Bethany House is a little unusual in that our editorial team has, for the most part, handled back cover copy, especially for our fiction titles.
Like many things in publishing, what qualifies as “good” back cover copy* will vary from person to person and the whole thing is a lot of art and not much science. (Or if there is a science, I haven’t seen the research.)
There are some no-brainers of course. A great review or great endorsement (if it doesn’t make the front cover.) Mentioning the awards a book or author has won. And then some attempt at summarizing the story in an engaging way. Introducing the main characters and the main conflict and coaxing the reader to finally open the book.
A personal bias through the years is that this should be done with the fewest words possible. Is there a magic number? I don’t know. I generally strive to keep it around 100 – 120 words max. If I can work with fewer, even better.
But there have been times I’ve gone very short.
One of my first attempts at keeping things brief was copy I wrote while back in marketing. Lynn Austin was about to release the first of a Civil War trilogy and, as with many of Lynn’s books, it was a wonderful, complicated, meaty story that DID NOT flow naturally into easy summary. And if there’s one reason NOT to have editor’s or author’s write their own copy it’s that when you’re too close to a story, you lose the forest for the trees. The first attempts were just tons and tons of trees. And maybe that’s what pushed me the other direction. I had read the novel and what jumped out at me was the intensity of the story, the power and drama. I wanted something that captured that and lingering sentences didn’t seem to work. Working with editorial we chose a few key phrases and words and what we ended up with was something more akin to poetry. Or marketing copy.

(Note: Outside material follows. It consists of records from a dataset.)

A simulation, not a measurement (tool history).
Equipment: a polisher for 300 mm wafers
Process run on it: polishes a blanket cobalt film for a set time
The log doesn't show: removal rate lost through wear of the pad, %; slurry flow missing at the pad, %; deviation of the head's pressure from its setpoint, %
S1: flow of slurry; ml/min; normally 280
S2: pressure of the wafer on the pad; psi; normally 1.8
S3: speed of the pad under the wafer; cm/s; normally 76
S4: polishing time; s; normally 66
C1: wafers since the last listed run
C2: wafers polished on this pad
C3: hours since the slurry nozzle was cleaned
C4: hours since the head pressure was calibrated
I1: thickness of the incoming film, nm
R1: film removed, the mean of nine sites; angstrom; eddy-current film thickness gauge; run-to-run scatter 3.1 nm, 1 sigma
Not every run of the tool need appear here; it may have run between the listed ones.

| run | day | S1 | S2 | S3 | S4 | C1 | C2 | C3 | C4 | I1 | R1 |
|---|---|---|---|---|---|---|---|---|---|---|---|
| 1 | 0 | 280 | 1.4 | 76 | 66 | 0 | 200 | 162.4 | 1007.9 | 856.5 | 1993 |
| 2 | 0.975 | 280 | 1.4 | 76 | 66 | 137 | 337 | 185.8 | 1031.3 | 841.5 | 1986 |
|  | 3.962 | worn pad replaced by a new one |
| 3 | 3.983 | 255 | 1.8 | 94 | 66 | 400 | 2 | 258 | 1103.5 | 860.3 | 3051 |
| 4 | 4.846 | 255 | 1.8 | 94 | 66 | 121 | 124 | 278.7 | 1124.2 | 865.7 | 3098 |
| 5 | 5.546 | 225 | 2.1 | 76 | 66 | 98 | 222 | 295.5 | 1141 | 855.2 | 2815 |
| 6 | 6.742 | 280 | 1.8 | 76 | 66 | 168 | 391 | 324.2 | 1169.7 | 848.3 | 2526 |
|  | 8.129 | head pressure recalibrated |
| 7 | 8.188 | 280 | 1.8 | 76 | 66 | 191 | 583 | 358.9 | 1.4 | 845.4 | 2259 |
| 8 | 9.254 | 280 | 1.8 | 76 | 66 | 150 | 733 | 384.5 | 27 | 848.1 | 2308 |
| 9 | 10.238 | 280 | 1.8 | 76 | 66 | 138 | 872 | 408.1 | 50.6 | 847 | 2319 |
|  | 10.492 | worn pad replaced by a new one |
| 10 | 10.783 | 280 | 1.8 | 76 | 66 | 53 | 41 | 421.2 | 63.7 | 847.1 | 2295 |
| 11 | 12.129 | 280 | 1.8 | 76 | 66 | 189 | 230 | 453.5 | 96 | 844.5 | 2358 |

After moving to editorial, it takes a bit of time to ramp up your own projects and so I had some months to try and formulate some ideas about what I was trying to do. What kind of authors I wanted. What kind of packaging.
My thoughts on brevity being a key component of back cover copy got clearer when I saw an example I didn’t like. I had tried to acquire this book and failed, so I had been particularly interested to see how the acquiring company would handle its release. (It’s gauche, I realize, to criticize a competitor, but since the book is seven years old I hope it’s alright. ) The cover fit the genre. The back cover…though was a big block of text. And I just couldn’t imagine that being helpful.
In the intervening years, I have written a lot of back cover copy. Most of it has lots of input from lots of folks–from the authors to my colleagues. A lot of it looks like the cover copy you see everyday. Blurb, headline, three paragraphs, author bio.
When we worked on the cover of Siri Mitchell‘s first historical novel with us, A Constant Heart, we had a wonderful dilemma. We had too many amazing photos from which to choose. Trying to have our cake and eat it too, I worked with our art director and designer to incorporate both. One on the front and a second on the back. My promise was that I’d write copy that wouldn’t interfere with the image. (And stealing from myself, I returned to the same trope I’d tried with Lynn Austin years before by selecting a few powerful, engaging words to highlight.) If you can find a more beautiful back cover…let me know.
It was also something we tried on Jody Hedlund’s debut historical novel The Preacher’s Bride. Here we were presented with a dilemma. We had two cover directions and our team was torn. One would look more “traditional” and fit the CBA market really well. The other was striking, startling, and stark. We debated it for a time and decided to go with the less risky cover…but feature the other image on the back. Did we make the right call? I don’t know, but the book made the bestseller list. We followed up with a similar attempt on Jody’s next novel The Doctor’s Lady.
And then. Then it felt like I was forcing it. If you can get trapped in the box of “normal” so too we can be trapped in the box of doing something one way just for the heck of it. Not every story can be boiled down to a few punchy lines. And really, I had no proof that this kind of copy worked any better. What if readers weren’t getting enough information about the story?
With Siri’s latest novel, The Messenger, we were again able to have a nice compromise. Our designers had a great second image from our photoshoot that still left me plenty of room to try more traditional copy.
And with Jody’s upcoming release Unending Devotion we are also reverting back to more traditional copy. (BTW: this is a WORLD-PREMIERE of this cover. The book is due out in a few months!!!)
I haven’t abandoned super short copy–my dream is one day do copy in haiku format–but it simply can’t fit in every circumstance.
I’m never going to go with the big block of text though. With headlines and blurbs and subheaders, I think a talented designer can turn those words into something appealing for a reader to find. Something that will get them to open the book and get immersed in your story.
Do you have any favorite back cover copy that you remember? A favorite headline or blurb?
*This post intentionally ignores the fact that back cover copy is irrelevant in ebooks. I’m aware of that. We can debate that at another time.